I saw a post today with some advice from Chip Scanlon's weekly e-newsletter, arguing for more use of imitation to learn to be a better writer.
He is not talking about plagiarism, but about finding great models that can help us develop our own writing "voices" by analyzing some successful voices.
Here are some relevant grafs from Scanlon:
This practice horrifies some respected writers and teachers; write your own darn stories, they say. But if we were visual artists, would anyone look askance at visiting a museum to try and copy the paintings to see how accomplished artists used color and shadow and contrast?
I’m not talking about plagiarism. Rather, modeling is copying stories to gain a more intimate understanding of the variety of decisions that writers make to organize material, select language, and shape sentences.
Now’s a good time for my one caveat about modeling lessons: Always copy the writer’s byline at the top of the story in case you get deluded and confuse someone else’s writing with your own.

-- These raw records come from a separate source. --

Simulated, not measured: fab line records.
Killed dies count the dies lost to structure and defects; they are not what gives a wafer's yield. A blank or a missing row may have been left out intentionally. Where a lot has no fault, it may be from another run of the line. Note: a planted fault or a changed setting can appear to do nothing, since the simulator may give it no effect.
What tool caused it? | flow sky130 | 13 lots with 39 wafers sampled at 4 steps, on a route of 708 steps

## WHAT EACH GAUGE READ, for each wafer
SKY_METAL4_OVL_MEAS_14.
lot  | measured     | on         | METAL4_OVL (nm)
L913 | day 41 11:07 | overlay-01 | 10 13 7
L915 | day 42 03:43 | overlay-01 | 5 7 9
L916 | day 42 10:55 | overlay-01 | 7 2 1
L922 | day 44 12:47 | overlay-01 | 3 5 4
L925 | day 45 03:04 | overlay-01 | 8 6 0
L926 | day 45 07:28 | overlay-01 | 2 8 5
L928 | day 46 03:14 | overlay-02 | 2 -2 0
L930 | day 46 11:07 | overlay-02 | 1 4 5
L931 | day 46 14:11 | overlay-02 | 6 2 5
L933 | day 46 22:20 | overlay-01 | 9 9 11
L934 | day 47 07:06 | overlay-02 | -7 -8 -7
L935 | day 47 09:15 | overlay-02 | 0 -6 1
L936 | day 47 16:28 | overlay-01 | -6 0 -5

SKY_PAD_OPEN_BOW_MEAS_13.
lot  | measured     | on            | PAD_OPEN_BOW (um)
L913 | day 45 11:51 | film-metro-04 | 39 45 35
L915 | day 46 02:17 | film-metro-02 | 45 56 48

Properly credited, I start typing.
Scanlon types annotations after particularly good sentences, digging into technique, questioning rhetoric, noting tactics, etc. I must admit that I have not used the idea of copying out key paragraphs or dialog or leads from great writing in my own classroom, but I have used the modeling idea when teaching design.
In the high school journalism lab, I would give each student learning Adobe InDesign a letter-size magazine page -- from Time magazine, for instance -- and the assignment was to copy the page on the computer screen. Copy the grid. Copy where the art goes. Copy the size of the type (best approximation). Copy the lines (strokes) and boxes. Copy the leading.
THAT idea came from reading about art students who sit in museums painstakingly trying to copy the work of past masters, right down to the brush strokes, as a way to understand how experts produce their art.
When I was a kid, I experimented with dozens of baseball batting stances, hoping for one that would feel comfortable and powerful and under control. I copied my favorites, like Ernie Banks and Mickey Mantle. I figured that if I swung the bat like a pro, I had a better chance of being a good hitter. It turned out that eyesight and reflexes and wrist strength and hip rotation and bat length and weight were all important factors... maybe more important than how I looked in the batter's box. But at least I had somewhere to start.
Unless you want to be an art forger, settling for perfectly copying master works is not a good long-term plan, and copying down lines from other writers is certainly not a good strategy when it's time to write that report or news story.
But trying to reproduce great work reveals some of the HOW in writing or painting or designing or hitting a baseball.
It turns out that some very old education models, and copying qualifies, were based on solid thinking.
If I were dropped back into a high school journalism classroom, some copying of favorite grafs would become part of my teaching strategy.